Understanding the User ID in Google Analytics 4
At first glance the User ID seems simple enough, but it can get a bit complex when you start pulling reports. The purpose of this post is to explain how the User ID is used to generate reports. If you need help installing the User ID and making sure that it works properly, take a look at my post on Properly Setting the User ID.
User ID in Summary
To explain how the User ID works in Google Analytics 4, I’m going to break it down into two categories: data collection and reporting identity.
On the client side, data is persisted differently in a mobile app than it is on a website. On a website you must explicitly set the User ID with every event that fires, but in a mobile app the User ID automatically persists after it is set once. In this way, mobile apps treat the User ID like a user-scoped custom dimension which will continue to fire with all events after it has been set.
In Google Analytics 4, "Reporting Identity" refers to the user identifier(s) that are used to generate reports. You have an option to configure this under your property settings (I've written more about what this means HERE), but for this article I am assuming that you have NOT selected "By device only".

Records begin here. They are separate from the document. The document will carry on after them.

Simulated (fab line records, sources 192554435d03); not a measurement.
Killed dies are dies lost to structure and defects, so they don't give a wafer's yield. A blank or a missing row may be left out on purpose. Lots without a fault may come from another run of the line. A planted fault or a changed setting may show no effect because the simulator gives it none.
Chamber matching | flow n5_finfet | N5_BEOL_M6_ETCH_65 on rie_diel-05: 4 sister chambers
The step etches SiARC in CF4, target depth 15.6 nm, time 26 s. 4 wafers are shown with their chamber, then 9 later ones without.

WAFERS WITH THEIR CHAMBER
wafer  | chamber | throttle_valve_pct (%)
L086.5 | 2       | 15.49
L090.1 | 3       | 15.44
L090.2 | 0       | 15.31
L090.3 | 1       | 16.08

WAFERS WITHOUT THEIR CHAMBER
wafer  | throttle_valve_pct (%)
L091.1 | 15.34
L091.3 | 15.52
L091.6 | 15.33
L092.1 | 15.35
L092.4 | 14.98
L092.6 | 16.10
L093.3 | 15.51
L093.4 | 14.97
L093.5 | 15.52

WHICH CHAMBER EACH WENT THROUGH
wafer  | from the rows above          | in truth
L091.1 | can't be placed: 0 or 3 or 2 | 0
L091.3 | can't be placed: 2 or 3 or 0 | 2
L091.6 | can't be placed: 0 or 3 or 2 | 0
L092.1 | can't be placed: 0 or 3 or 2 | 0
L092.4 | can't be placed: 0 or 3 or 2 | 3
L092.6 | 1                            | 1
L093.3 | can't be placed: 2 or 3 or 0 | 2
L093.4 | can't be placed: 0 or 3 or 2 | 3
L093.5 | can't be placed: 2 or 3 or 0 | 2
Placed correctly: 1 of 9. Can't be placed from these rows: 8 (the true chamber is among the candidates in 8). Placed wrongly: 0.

All events that are generated for a user (with a User ID or not) will include a "user pseudo ID" (sometimes this is displayed as the "Device ID" or "App-Instance ID" in reports). On the web, this is supplied by a first-party cookie, and was known as the "client ID" in previous versions of Google Analytics. For Android and iOS apps, this is set to the App-Instance ID.
If the user lands on a website unauthenticated, and then authenticates and begins passing a User ID in a later event, Google Analytics 4 will use the “User Pseudo ID” to attribute the User ID to previous events where the User ID was not set.
In the example above, the User Explorer report will only display one “App-instance ID” (which is the User Pseudo ID) set to “12345” for both of these events. BUT, if more events are detected by the same User Pseudo ID without the User ID set then these will not be attributed to the User ID.
In this example, the User Explorer report will show you two App-instance IDs: “12345”, and “abc”. This next part can be counterintuitive: The first two events can be attributed to both of these App-instance IDs. If you drill down into “12345” you will see two events, but if you drill down into “abc” you will see all 3 events.
Using the User ID Across Sessions & Platforms
Let’s walk through a more detailed example. Say that a user follows these steps to create 4 events over 3 unique sessions:
The user opens your iOS app and views the home screen without being authenticated.
The user authenticates and views a second screen (User ID is set to “ItsMyNewDevice”).
The user closes the app and returns 2 hours later without authenticating again (no User ID is set).
Finally, the same user opens your website where she is already authenticated and views the homepage (User ID is set again).
Here’s an approximation of what these events will look like in BigQuery:
|Event Number||Session Number||Event Name||Platform||User_ID||User Pseudo ID|
There are two things to notice in this chart:
The User Pseudo ID is different on each device. Again, you can learn more about the various identifiers in my post on Setting the User ID.
The User ID will persist across sessions on a mobile app automatically. As you recall, the User ID was not set in event #3, but it still appears in the data because it persisted on the mobile device. My recommended best practice is still to set the user ID once per authenticated session, but as long as the data is not deleted the User ID will actually persist in this way.
So How Many Users will the Example Scenario Create in my Reports?
The standard reports will all show 1 single user. You can verify this by creating a test property and firing only those example events for a single date.
If you open a "User Explorer" report, you will see one single App-Instance ID listed.
I always recommend copying the user_id to a user scoped custom dimension called "uid" when it is available so that you can use it as a dimension in the exploration reports. If you do this and then click on the App-instance ID, you will see a list of events generated by this user. The "uid" User Property will tell you if the user_id was set with this event. You can see in the screenshot below that it was not set on my initial events.
So, this confirms that Google Analytics 4 was smart enough to attribute the unauthenticated events to the correct user_id, despite the fact that the user_id was not set with the first few events.
You can also apply "UID" as a dimension to the User Explorer view. In the screenshot below you can see that during my test I sent 6 events without the user_id, and then 3 with the user_id in a single session. The "App-Instance ID" was correctly backwards applied to the first 6 events as we saw before, but you can also see that only 1 session was counted.
If you replicate this test you might be tempted to create a filter for your user_id to find yourself, but you cannot do this. This would filter out all events where the User ID was Null, and they will not appear in the detailed User Activity report.